Lighting and Exposure
Lighting is a very important element when taking pictures. Exposure is the measuring and balancing of light. More light within the setting will cause a photograph to be too bright and look overexposed. The less light a setting has, the darker the photograph will appear causing it to look underexposed. To obtain good results, it’s important to understand proper lighting and how it affects photography.
Let’s take a look at natural light. Natural light is inconsistent and varies depending on the time of day. For instance, if you’re taking a picture midday, it takes on more of a blue hue vs. taking a picture in the morning or early evening. This would produce a photograph with more red hues and softer contrast. It’s important to keep this in mind.
Direct light can cause great contrast and many shadows or cause the photography to be too bright. When the sun is directly in front of a subject, this can also cause squinting. This is best used for scenery photographs when the setting features a strong colour. In most cases, side light is preferable and also works well for strongly detailed landscapes. Having light behind a subject is wonderful for emphasizing shapes and creating silhouettes.
When using artificial light such as incandescent light, this often causes a yellow tinge. Florescent light on the other hand produces greenish tinges in colour. White Balance is used to help adjust the colour in different lighting situations.

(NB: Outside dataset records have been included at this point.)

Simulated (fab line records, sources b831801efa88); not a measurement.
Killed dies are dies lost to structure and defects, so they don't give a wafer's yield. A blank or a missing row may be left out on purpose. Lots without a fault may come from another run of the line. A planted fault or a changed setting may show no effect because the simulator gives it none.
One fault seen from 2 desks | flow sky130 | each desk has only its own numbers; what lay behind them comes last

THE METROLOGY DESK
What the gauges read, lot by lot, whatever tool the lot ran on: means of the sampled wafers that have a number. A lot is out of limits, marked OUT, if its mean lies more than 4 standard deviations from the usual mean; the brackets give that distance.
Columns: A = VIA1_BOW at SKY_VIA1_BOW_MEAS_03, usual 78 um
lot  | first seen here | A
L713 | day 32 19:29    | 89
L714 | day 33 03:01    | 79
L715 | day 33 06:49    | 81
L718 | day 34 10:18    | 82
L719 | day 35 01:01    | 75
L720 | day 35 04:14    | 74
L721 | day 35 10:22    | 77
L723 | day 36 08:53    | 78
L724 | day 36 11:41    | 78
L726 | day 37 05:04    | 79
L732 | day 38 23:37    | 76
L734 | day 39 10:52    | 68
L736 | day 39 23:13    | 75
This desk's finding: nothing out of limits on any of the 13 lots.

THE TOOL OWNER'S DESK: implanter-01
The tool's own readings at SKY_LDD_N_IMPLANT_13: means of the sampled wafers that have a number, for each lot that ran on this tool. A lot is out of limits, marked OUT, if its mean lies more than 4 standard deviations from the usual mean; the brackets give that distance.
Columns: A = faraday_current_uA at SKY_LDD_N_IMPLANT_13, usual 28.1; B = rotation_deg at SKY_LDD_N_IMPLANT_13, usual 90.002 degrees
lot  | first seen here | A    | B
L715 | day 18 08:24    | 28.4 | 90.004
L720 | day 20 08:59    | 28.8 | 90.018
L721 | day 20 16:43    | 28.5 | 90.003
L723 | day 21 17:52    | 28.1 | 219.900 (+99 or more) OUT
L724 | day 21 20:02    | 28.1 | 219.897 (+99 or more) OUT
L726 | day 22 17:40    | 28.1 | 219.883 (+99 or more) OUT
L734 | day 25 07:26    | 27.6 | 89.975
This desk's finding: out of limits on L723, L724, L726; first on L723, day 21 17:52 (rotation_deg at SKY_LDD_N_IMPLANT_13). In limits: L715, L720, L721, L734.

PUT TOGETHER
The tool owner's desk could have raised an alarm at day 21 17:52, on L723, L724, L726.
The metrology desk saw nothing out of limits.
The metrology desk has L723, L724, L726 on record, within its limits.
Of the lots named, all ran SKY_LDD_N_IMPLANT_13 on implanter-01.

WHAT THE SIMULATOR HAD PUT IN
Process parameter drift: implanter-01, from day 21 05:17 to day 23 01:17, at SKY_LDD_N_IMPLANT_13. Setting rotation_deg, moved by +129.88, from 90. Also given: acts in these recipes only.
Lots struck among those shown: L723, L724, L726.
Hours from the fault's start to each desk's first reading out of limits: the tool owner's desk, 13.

When taking photographs, you should also be aware of highly reflective surfaces, such as mirrors or glass, behind your subject as they can cause a reflection back into the camera’s lens causing a glare on your image. In this case, it’s best to angle the flash so that the glare reflects away from the camera or to have these objects at the side of the subject.
In digital cameras, you can adjust the white balance in order to control colour tints depending on the shooting situation. Adjusting the white balance varies depending on the camera. Many digital cameras have both automatic and semi-automatic modes to make adjustments. The “auto” is used when you want the camera to automatically adjust to the lighting. Sometimes the automatic feature can be fooled if the scene is dominated by one colour or if it’s absent of any natural white. When using the automatic feature, it is helpful to focus in on an area that is white before taking the actual shot.
The semi-automatic modes offer specialized light settings that can be used to improve the quality of your pictures. For example, use “daylight” for taking outdoor pictures on a bright and sunny day or use “cloudy” when taking outdoor pictures on a cloudy day. Using a flash outdoors can also help balance light on the subject and the background. There are many different settings, depending on your camera. It is important to review your camera’s manual.